Not that repositories ever really were only about published scholarly output, but for some organizations that was the easiest first bar to reach. But at Open Repositories 2012, it was clear that the bar has been raised.
OR2012, held at the University of Edinburgh from July 9-13, 2012, had over 480 registered attendees from over 40 countries. The participants included developers, librarians, library administrators and service providers. The topics were, as usual, quite wide-ranging, including calls for increased open access to scholarly publications, introductions to core repository technologies, presentations on new types of repository services, the need for name identifiers/disambiguation and the ever-popular developer challenge. The entire conference was live-blogged, which provided some remarkable coverage. And there is a tweet archive for the tag #or2012. Oh, and there is a Flickr pool.
But if there was one word that that was woven into almost every presentation, it was this: DATA.
Which made me very happy. Because anyone who reads my posts here or has seen my speak anywhere in the past 9 months knows that I go on and on about two things: Library, Archive, and Museum collections are now being mined as data by researchers, which requires new management strategies and new self-serve services. And, consequently, cultural institutions all have big data and need different IT infrastructures for the processing and serving of these collections. And I said as much in my presentation at OR2012 (Check out the live blog post from the session I spoke in).

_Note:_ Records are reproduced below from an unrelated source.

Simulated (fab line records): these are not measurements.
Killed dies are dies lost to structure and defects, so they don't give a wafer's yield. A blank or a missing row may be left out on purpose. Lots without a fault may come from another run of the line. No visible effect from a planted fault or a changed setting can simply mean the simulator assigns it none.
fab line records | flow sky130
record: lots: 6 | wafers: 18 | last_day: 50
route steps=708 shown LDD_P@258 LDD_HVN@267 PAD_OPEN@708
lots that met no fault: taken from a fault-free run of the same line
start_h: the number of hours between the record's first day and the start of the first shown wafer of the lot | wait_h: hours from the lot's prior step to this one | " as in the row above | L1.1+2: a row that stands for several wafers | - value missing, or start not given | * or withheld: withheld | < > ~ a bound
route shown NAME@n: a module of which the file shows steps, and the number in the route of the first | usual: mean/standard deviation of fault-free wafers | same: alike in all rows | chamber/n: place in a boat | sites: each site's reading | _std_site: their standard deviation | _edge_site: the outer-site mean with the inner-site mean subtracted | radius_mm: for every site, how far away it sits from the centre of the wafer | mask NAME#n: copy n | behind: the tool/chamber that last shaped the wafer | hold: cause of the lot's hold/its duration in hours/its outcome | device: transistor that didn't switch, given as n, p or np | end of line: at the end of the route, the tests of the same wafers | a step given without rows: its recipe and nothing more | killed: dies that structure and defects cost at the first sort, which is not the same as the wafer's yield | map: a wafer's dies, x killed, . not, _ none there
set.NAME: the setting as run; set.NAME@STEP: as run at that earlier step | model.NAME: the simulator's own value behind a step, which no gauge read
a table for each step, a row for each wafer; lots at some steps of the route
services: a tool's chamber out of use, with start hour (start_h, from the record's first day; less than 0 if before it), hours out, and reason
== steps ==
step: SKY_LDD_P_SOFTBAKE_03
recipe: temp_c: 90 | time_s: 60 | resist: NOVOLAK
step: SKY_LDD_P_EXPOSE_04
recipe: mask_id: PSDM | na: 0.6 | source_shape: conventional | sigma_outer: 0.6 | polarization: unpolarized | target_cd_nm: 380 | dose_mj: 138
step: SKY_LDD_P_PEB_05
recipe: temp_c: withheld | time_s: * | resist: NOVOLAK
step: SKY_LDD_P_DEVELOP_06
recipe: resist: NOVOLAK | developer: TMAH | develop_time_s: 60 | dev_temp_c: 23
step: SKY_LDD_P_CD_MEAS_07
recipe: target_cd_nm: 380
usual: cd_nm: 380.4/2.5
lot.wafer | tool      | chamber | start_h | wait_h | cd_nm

Just about everyone was discussing RDM, or Research Data Management. It has become clear that institutional repositories must not only manage scholarly publications, but the data that was created through observation and experimentation or collected and published, in order to support the “re-” activities: review, reuse, replicability and reproducibility. RDM platforms are needed to help researches capture and share and publish their datasets. The public-facing discovery infrastructure is but a small part of this effort: the greater need and effort is in capturing data from the original instruments and formats and the transfer and documentation of datasets in a reliable, documented way to support a forensic level of authenticity for future researchers. The Digital Curation Centre has a great blog post reviewing some of the sessions on this topic.
Another word which was everywhere was “identifiers.” Disambiguation of researchers/authors has been a known issue since the earliest Institutional Repositories, where one publication might be by “Leslie Johnston,” and another by “L. Johnston,” and another by “Leslie L. Johnston,” depending upon the publication’s stylebook. Is that the same person to someone searching for all my publications? ORCID is the more mature service in the assignment and resolution of identifiers, but the status of ISNI, aka ISO 27729, was also presented. There will likely never be a single unique identifier, as there are these two international services, national services, and institutional services. The catch will be crosswalking between all the identifiers. The same can be said for article or item identifiers, such as the DOI, which has a high level of buy-in in the publishing realm, but uneven adoption for other types of objects.
There was also a lot of discussion about scale. Not a lot of solutions yet, but a lot of discussion. I heard some very promising presentations about optimization for Solr and the use of noSQL databases.
Linked Open Data was, unsurprisingly, a topic of discussion. The opening plenary by Cameron Neylon from the Public Library of Science very much emphasized this point: “It’s about links; it’s about connectedness.” And it’s not just linking between objects and repositories, but synchronization between them. Some very interesting early work was presented on the Webtracks and ResourceSync projects.
I can never say enough about the Developer’s Challenge at OR, where developers pitch ideas, refine the ideas, and often develop code in but a few hours. DevSCI, which sponsored the challenge, covered the event and the winners.
I would encourage anyone interested in any of these topics to read through the comprehensive session live-blogging, and to check out videos on the OR2012 YouTube channel. My own session is apparently missing, due to unrecoverable file corruption (really).